In an era of widespread “hacking” and theft of confidential information, nearly all organizations have an interest in ensuring that email communications are secure. Law firms protect the confidentiality of email communications by using elaborate security measures including robust firewalls and difficult-to-crack passwords. Within the legal industry, such measures have been deemed sufficient to justify continued use of ordinary email programs such as Microsoft Outlook to communicate confidential information relating to, among other things, non-public SEC investigations. However, about two years ago, the SEC evidently concluded that such measures were insufficient, and started using a web-based encrypted email program (“smail”) operated by Nasdaq-listed ZixCorp. Many staff members (particularly in Western SEC regional offices) have resisted using smail, but the agency apparently has made it mandatory, and the trend is towards more widespread deployment.
When a member of the SEC Enforcement staff sends a “Smail” email to opposing counsel, the recipient receives a message stating: “You have a U.S. Securities and Exchange Commission Secure Email message from [email address of staff member].” To view the secure message, click here.” The recipient must then fill out a web page “form” that requires them to enter their email address and password, which must meet the SEC’s security requirements. Only then can the recipient read and/or reply to the email.
Assuming that the SEC’s use of encrypted emails is necessary and justified (which I doubt), smail poses several operational disadvantages compared to regular email. The most obvious disadvantage is the inconvenience of not being able to read, or respond to, the message using one’s regular Outlook email program. This is not a major problem for desktop users who are able to easily launch Internet Explorer or some other web browser, but it can present significant difficulties for users who are traveling or otherwise out of the office. Older PDAs and smartphones (such as my old Blackberry) offer less than satisfactory Internet access, both in terms of slowness and poor navigational capabilities. In practice, I could not access “smail” message using my old Blackberry. Given the time-sensitivity of many e-mail communications with the Enforcement staff, the Web-based nature of smail operates as a disadvantage for the defense bar.

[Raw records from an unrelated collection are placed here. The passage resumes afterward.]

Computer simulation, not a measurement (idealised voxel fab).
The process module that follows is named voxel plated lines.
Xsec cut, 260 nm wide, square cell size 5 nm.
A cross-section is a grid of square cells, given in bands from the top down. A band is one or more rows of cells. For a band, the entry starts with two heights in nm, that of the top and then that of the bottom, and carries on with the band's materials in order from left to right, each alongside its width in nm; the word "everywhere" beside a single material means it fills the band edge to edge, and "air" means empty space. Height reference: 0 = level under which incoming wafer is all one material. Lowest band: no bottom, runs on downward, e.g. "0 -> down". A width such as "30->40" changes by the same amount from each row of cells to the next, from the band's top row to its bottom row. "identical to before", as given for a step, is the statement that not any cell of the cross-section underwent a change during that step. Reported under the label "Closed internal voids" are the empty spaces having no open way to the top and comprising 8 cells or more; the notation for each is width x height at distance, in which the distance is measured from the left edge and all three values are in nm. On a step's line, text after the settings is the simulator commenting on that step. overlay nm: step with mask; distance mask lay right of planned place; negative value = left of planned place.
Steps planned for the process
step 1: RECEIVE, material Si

The program’s undisclosed miserly email retention policy presents other problems. Sent and received emails apparently are kept for only 90 days, and there is no obvious way to archive or store older emails. For instance, users may not store older emails in folders created for that purpose. Given the importance of email communications, which the Enforcement staff is using smail to send subpoenas and correspondence, the SEC’s unwillingness to provide users with a means of storing emails is inexcusable. Members of the defense bar should make a practice of cutting and pasting smail email communications so they can be saved as Word documents or otherwise archived on their own network.